Last October, a Hamas delegation led by Khalil Al-Chaya, responsible for relations with the Arab and Islamic world, visited Damascus along with several Palestinian faction delegations, staying in President Bashar Assad’s palace.
Al-Chaya hailed this as a “historic visit” and praised Syria’s support for the Palestinian cause.
In the early stages of Syria’s 2012 crisis, during the “Arab Spring,” Hamas initially supported the overthrow of Bashar Assad’s regime.
However, it later adopted a neutral stance and eventually returned to fully support the Syrian government while condemning Israeli attacks in Syria.
The “Muslim Brotherhood,” to which Hamas belongs, opposed reconciling with Bashar Assad’s regime and attempted to dissuade Hamas leader Ismail Haniyeh from such a move. Haniyeh, however, rejected this advice.
Although Hamas sources claimed positive outcomes from the meeting with President Assad, a recent interview painted a different picture.
In an August 9th interview with Sky News Arabia, President Assad strongly criticized Hamas leadership, specifically Ismail Haniyeh and Khaled Mashaal, accusing them of “treason and hypocrisy.”
President Assad asserted that Hamas leaders falsely portrayed Syria as requesting their support in the civil war.
He questioned, “How can they stand by us with only a handful of operatives in Syria?
They lack an army,” emphasizing that Syria’s current relation with Hamas is based on supporting any Palestinian entity opposing Israel to reclaim their rights.
He made it clear that Syria’s ties with Hamas will not revert to the past, stating, “They currently do not maintain offices in Syria. It’s premature to discuss this. Our primary concern is the battles within Syria.”
Hamas’s delegation visit to Syria in last October marked the end of a decade-long rupture initiated by Khaled Mashal’s decision to sever ties with Assad’s regime and relocate the Hamas headquarters from Damascus to Qatar’s Doha, protesting against Assad’s actions during the “Arab Spring.”
Despite official reconciliation, President Assad exhibits caution and prevents Hamas from re-establishing a presence in Syria as before.
For years, he held a grudge against Hamas leadership for perceived betrayal, rejecting all reconciliation overtures since Ismail Haniyeh succeeded Khaled Mashal.

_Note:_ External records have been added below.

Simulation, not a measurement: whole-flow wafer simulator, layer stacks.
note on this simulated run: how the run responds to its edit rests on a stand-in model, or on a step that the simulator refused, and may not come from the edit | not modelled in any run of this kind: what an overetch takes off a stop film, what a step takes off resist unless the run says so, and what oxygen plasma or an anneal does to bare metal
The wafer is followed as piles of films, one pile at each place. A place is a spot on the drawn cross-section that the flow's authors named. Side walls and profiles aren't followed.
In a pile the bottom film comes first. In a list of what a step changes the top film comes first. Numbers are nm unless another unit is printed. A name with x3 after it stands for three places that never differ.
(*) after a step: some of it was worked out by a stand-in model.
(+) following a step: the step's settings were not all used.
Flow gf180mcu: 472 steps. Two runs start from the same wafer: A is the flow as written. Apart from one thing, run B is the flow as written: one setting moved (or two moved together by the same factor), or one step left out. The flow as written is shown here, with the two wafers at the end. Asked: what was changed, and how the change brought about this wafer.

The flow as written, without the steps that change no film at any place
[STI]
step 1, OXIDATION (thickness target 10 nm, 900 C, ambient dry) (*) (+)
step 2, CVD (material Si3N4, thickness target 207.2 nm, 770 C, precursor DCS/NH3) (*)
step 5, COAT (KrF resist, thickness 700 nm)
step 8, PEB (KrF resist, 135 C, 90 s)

Iran and Hezbollah exerted significant pressure on President Assad, eventually leading to his acceptance of giving Hamas another opportunity.
Hamas presents substantial demands to the Syrian regime.
Senior officials in Hamas’s military wing seek more than just reopening movement offices—they desire military freedom and approval to establish a missile-equipped infrastructure in Syria for potential attacks on Israel.
President Assad, however, proceeds with caution, possibly fearing that Hamas’s actions could escalate tensions with Israel.
The reconciliation between Hamas and Syria’s regime doesn’t bode well for Israel.
It strengthens the “axis of evil,” led by Iran, which opposes any political settlement with Israel and supports armed struggle, aiming for Israel’s destruction and the establishment of a Palestinian state in its place.
President Assad, having experienced what he views as Hamas’s betrayal and manipulation, remains skeptical and slow to change his stance.
The ongoing divide between him and Hamas leadership currently aligns with Israel’s interests.